Riteway Heating & Air Conditioning - FAQs
Heating and air conditioning terms can be quite technical and confusing. So we have created a list of the main terms that you may come across - click here for the list
Energy Saving Tips
Heating and cooling your home uses more energy than any other system in your home. On average 44% of your utility bill goes on heating and cooling your house.
No matter what kind of heating and cooling system you have, you can save money and increase comfort by properly maintaining and upgrading your equipment. Remember, though, an energy efficient furnace or air-conditioner alone will not have as great an impact on your energy bills as using a whole house approach. By combining proper equipment maintenance and upgrades with appropriate insulation, weatherization and thermostat setting, it is possible to can cut your energy bills in half.

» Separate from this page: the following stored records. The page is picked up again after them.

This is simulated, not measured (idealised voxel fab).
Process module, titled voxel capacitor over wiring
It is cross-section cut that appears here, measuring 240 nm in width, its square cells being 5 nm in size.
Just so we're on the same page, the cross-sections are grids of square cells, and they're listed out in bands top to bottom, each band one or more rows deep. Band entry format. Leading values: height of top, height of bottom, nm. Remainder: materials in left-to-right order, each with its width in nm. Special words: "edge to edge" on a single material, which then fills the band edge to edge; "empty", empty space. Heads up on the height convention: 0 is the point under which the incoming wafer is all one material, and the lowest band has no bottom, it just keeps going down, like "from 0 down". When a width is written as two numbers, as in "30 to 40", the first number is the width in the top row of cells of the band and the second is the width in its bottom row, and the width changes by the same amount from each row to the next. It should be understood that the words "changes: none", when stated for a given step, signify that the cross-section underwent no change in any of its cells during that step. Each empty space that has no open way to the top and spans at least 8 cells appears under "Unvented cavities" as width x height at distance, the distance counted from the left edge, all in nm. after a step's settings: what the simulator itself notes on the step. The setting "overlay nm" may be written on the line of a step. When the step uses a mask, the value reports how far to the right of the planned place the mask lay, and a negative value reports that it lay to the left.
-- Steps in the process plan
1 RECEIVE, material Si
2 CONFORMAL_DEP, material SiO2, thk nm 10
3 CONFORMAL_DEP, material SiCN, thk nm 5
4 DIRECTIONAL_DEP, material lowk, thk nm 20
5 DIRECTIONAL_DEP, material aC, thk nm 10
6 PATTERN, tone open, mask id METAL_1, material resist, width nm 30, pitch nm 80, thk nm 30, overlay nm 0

- Set your thermostat as low as is comfortable in the winter and as high as is comfortable in the summer. The less difference between the indoor and outdoor temperatures, the lower your overall bills will be.
- Consider installing a programmable thermostat. You can save as much as 10% a year on your heating and cooling bills by simply turning your thermostat back 10% to 15% for 8 hours with an automatic setback or programmable thermostat
- Using a programmable thermostat you can adjust the times you turn on the heating or air-conditioning according to a pre-set schedule. As a result, you don't operate the equipment as much when you are asleep or when the house or part of the house is not occupied. Programmable thermostats can store and repeat multiple daily setting (six or more temperature setting a day) that you can manually override without affecting the rest of the daily or weekly program. When purchasing a new thermostat, look for the ENERGY STAR label (www.energystar.gov) and one that allows you to easily use two separate programs; an "advanced recovery" feature that can be programmed to reach the desired temperature at a specific time; and a hold feature that temporarily overrides the setting without deleting preset programs.
- Clean warm-air registers, baseboard heaters, and radiators as needed; make sure they're not blocked by furniture, carpeting, or drapes. That makes your furnace work harder and uses more energy.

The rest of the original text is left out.